Act Must Put NZ People Before Transnationals’ Shareholders

- Linda Hill

NZ business assets and land are increasingly being acquired by i) very large listed global corporations and ii) by private equity funds. The ultimate beneficiaries are anonymous shareholders, probably changing constantly.  Their interest (and the responsibility of those managing the corporation or fund) is the creating of “shareholder value” from financial transactions. We cannot expect these ultimate beneficiaries to be knowledgeable or to share the same concerns as NZ citizens and residents about any impacts on our economy, environment, social values and Treaty responsibilities. 

For this reason, we need the Overseas Investment Act to include criteria that allow Ministers and officials to make decisions for us that will reflect those concerns. I suggest the following: “That consent should not be inconsistent with or detract from the achievement of goals and purposes of environmental, conservation or climate change legislation, or the protection of nga taonga katoa under the Treaty of Waitangi”.
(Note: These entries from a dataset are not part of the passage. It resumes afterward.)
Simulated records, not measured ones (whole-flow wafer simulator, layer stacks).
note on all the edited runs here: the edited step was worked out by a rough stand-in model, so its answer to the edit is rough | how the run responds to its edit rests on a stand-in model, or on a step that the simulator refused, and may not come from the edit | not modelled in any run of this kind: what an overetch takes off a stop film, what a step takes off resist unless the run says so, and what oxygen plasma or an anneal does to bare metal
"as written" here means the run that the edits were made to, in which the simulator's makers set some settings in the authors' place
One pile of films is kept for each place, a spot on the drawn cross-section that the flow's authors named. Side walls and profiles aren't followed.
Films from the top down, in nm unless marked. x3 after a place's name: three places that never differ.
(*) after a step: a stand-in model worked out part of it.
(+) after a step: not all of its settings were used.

Several consents in the past two years have put land or substantial business assets into the ownership of companies created just the week before. Other consents have been required because an extra “holding” layer is being added to a corporate group structure. These holding companies seem to be about location for tax advantage and insulation from accountability.  

Buyers’ Identities Often Hidden

From the Decision summaries, all we know about these shareholders or private equity investors is their “nationality” - in places like the Cayman Islands, Virgin Islands, etc. - or that the registered address is an Amsterdam Airport building with 760 other companies.  We need to think about overseas investment in New Zealand in conjunction with Treasury and IRD’s current work towards global tax reform.

The “counterfactual” approach now being applied to overseas purchases of land should also be applied to substantial business interests: will the overseas applicant bring more to the table than a local purchaser would? Relatively few of the OIO Decision summaries suggest that there will be any substantial investment in development over and above the cost of purchase. And in two years of consents, I have seen just one clearly “greenfield” business development.

This may be because of the extremely cryptic nature of the OIO Decision summaries. The OIO currently seems more open and communicative, making price information available when it is no longer commercially sensitive, and responding to OIA requests. But the short formulaic summaries make it difficult for the public to understand the pros and cons of different consents. 

Often the full information provided to or obtained by the OIO includes data on local resources and local environments that is public (or publicly funded) and could be made available in the summaries. The OIO is now required to monitor compliance.  This role will be much more cost-effective if local people, business journalists and organisations like ours are given fuller information in consent summaries.